OMV efficiency ambition may enforce closures
OMV AG may shut dozens of petrol stations in Austria and Germany.
Company chief Gerhard Roiss explained yesterday (Weds) the firm’s new efficiency programme should help save 700 million Euros by 2014. Roiss also said OMV would invest 2.4 billion Euros into its various fields of operation in the coming 10 years altogether.
Roiss – who presented the oil and gas company’s 10-year strategy yesterday – refused to rule out the closure of service stations in Austria and neighbouring Germany as part of the firm’s cost-cutting regime. Reports have it that dozens of OMV and Avanti stations may shut in the coming years.

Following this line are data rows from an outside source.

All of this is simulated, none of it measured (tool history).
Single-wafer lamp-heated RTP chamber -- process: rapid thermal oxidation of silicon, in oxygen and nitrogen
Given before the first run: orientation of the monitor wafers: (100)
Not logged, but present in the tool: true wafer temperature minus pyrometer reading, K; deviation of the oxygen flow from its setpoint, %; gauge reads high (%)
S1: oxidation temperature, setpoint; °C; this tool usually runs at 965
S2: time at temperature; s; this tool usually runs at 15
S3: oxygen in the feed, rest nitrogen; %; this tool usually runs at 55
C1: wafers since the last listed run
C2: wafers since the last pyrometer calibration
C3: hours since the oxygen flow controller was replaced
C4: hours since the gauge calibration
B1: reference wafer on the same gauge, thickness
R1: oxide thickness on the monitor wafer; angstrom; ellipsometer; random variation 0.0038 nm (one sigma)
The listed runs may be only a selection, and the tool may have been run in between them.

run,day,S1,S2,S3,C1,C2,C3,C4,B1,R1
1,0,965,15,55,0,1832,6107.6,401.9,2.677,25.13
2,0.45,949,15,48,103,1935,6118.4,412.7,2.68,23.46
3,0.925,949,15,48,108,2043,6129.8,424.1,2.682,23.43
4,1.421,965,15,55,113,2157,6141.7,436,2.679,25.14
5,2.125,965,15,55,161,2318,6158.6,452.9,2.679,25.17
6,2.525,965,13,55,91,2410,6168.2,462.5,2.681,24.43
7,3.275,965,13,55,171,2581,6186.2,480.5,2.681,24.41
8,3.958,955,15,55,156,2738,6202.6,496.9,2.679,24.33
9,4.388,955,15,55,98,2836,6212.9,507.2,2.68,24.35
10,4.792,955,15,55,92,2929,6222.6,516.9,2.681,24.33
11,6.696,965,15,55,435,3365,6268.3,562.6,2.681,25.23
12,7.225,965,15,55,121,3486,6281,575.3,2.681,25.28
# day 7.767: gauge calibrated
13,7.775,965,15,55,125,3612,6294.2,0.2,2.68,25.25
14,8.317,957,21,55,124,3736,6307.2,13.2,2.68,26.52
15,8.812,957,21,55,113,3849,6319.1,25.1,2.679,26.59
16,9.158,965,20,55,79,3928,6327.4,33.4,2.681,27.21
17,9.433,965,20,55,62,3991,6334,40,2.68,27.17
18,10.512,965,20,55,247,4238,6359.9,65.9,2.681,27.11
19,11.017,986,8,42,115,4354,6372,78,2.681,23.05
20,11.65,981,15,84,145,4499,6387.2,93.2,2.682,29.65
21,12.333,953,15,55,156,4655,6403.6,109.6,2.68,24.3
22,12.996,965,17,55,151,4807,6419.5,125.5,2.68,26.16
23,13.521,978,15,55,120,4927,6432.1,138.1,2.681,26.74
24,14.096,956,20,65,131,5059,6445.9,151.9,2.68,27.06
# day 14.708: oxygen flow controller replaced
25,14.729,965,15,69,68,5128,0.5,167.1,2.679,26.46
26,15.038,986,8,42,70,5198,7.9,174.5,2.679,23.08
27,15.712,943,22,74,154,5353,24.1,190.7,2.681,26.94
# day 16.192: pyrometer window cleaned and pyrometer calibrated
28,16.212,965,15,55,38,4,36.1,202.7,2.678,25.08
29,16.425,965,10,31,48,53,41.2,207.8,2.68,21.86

OMV dominates the domestic petrol station market alongside BP and Shell. It runs stations which only provide paying via bank or credit card at machines as well as upmarket locations with shops where cold and hot drinks, snacks, magazines and newspapers are on sale. Many Viva stores also feature cash machines allowing customers of Erste Bank Group AG (Erste Bank) to make transactions and everyone owning a valid bank card to withdraw money.
Only in April, Roiss said OMV planned to expand its low-cost Avanti station range. The Viennese company acquired Avanti in 2003. Overall, OMV manages more than 2,300 petrol stations in Austria, Germany and nine other countries. “There is no closure plan,” Roiss stressed today as rumours that loss-making facilities would be closed down shortly keep spiralling.
Speaking about other activity areas of the company which is one of Austria’s strongest brands in the world, the OMV boss revealed his ambition to rake in up to one billion Euros by selling its Refinery & Marketing department. Roiss – who succeeded Wolfgang Ruttenstorfer as head of OMV last April – said OMV was already contacted by firms interested in acquiring its defunct refinery in Pitesti, Romania.
OMV is the main stakeholder of Romanian oil and gas provider Petrom. It also holds a majority interest in Turkish petrol station chain Petrol Ofisi. Roiss praised Turkey for playing a “key role” in future issues considering the provision of Europe with oil and gas. Stressing that around half of the world’s oil and gas reserves are located in the Caspian region and the Middle East, the OMV CEO claimed the Eurasian country would become an important “energy bridge”.
OMV has more than 31,000 employees. The Republic of Austria’s Federal Industry-Holding Stock Corporation, ÖIAG, has a 31.5 per cent interest in the enterprise which was renamed from ÖMV to OMV in 1995.
News that the firm will try to achieve an increase of earnings and capital by working more efficiently in the coming years follow Werner Auli’s decision to leave the company’s executive board by the end of 2011. Auli cited health reasons for his “difficult decision”, adding that OMV played an important part in the past 25 years of his life. “Nevertheless, I opted in favour of my family,” the outgoing head of OMV’s Gas & Power branch said on Monday.
Auli added he would remain responsible for a consortium controlling the progress of the Nabucco gas pipeline project despite its “complexity” and the “many and intense negotiations”. Nabucco is supposed to supply Europe with gas from the Caspian Sea. The project suffered several setbacks over the years due to economic and political issues. While some media claim it may be scrapped, executive managers said it was on track with a delay. The pipeline’s construction has been postponed to 2013.